I have historically categorized any type of wall art into categories like: “later,” “unnecessary,” and “not now.” When it comes to budgeting my time, money, and decision-making capacity, I can never commit. Even if it’s something cheap and small.
My homes throughout the years have suffered from a sad lack of art and decor. It stems from my minimalist and frugal tendencies, but another part comes from the side of me that is loathe to pull any type of trigger.
In my mind, it goes something like this, “If I buy this piece unframed, I can save money by getting it framed locally. But where would I do that? I’d have to research this. How much money would I really save? God, this is turning into a lot of work…” And the dialogue goes on until I decide I have other things I need to focus on. So I table this discussion another few months only to start it over.

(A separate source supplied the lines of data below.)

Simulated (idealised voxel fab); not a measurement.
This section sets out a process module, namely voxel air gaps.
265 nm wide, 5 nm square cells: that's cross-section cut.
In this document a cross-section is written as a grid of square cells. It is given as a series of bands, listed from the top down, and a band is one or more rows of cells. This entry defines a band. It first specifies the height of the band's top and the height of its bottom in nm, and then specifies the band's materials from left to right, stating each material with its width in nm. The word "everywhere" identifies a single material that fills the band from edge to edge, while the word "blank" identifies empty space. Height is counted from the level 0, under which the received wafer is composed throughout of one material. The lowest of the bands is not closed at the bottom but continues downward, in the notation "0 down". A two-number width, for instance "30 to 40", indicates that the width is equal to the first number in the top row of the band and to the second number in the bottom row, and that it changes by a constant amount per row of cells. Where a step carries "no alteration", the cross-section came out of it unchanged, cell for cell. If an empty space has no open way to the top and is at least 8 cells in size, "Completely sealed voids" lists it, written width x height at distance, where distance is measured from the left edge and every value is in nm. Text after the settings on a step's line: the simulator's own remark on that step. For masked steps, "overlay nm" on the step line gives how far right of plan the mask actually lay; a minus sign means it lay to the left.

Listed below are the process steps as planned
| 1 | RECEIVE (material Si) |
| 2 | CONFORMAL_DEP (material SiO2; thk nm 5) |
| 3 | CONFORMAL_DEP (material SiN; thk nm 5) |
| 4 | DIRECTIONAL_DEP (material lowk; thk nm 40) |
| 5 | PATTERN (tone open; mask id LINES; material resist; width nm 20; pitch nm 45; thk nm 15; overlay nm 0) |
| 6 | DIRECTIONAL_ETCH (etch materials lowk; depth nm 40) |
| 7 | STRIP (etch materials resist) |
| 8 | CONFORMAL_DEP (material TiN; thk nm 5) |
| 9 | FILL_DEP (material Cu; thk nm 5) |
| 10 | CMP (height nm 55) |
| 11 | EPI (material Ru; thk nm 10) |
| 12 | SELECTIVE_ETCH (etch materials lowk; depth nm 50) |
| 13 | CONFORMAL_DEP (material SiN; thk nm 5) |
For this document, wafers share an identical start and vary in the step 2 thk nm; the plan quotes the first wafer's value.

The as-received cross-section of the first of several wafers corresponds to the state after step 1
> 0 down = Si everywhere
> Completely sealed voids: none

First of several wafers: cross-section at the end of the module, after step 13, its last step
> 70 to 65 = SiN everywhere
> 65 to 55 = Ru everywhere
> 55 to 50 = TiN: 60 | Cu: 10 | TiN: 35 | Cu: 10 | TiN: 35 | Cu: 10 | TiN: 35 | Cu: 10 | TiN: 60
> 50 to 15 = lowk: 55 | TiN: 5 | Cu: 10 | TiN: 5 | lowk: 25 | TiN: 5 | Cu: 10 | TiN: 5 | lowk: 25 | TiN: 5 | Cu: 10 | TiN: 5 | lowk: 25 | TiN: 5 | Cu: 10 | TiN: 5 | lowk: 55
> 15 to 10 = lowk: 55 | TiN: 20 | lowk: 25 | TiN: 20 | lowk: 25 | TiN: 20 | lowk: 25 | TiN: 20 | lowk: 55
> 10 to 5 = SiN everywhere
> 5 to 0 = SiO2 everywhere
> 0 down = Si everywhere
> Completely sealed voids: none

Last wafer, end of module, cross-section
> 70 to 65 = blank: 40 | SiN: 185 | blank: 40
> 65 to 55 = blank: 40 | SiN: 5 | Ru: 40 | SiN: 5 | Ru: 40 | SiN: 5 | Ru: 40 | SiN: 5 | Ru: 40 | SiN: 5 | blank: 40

I’m working on it. I really want art in my house. Until that happens, I’ll continue to supplement my bare walls with interesting shelves, statement walls, and the few plants that manage to stay alive.
I’ve seen a few of these yarn wall pieces floating around pinterest, and I thought, “why not?” I needed a reason to visit the Lion Brand Yarn Studio by Union Square. I was pleased to find the quality of yarn was much higher than I expected and the prices were on the low side, which is a relief if you know what it’s like to try to find reasonably priced yarn in NYC.
I settled on these three colors.
The gem of this batch was the light yarn with the gold leaf, which stays attached to the yarn quite well.
I was so thrilled when I found it, when I took it home to Ryan, I showed him with pride, exclaiming how it matches our gold and white theme in the house.
To which he replied, “I didn’t know we had a gold and white theme.”
Doing a face-palm never felt more appropriate.
Hanging Wall Art Supplies
-3 different types of yarn. You won’t use a whole skein, so this is a good project for leftover yarn.
-2 two-feet wooden dowels
-Copper wire or twine for hanging
This project is pretty simple and fast. You’ll want to prep the yarn by cutting it into a lot of equal-length strings.
Grab the bottom dowel, and taking the cut yarn, loop some knots working left to right. Continue making knots to the width that you prefer. I stopped in the middle to change colors, making sure the outer colors had the same amount of knots to keep the symmetry.
Once you’ve completed the bottom row, do the same with the top row. I wanted my top row of yarn to have a smaller width, so I did fewer knots. Then I secured the two dowels together by tying them together with copper wire. You can also use string or twine for this step.
Once they were attached, I took the scissors to it to try to even out the shape. It turned out nicely.
One of these days, I’ll get around to creating my own weaving to display on the wall. I’ve even taken a loom weaving class! But in the meantime, this piece adds a bit of texture and color to the room.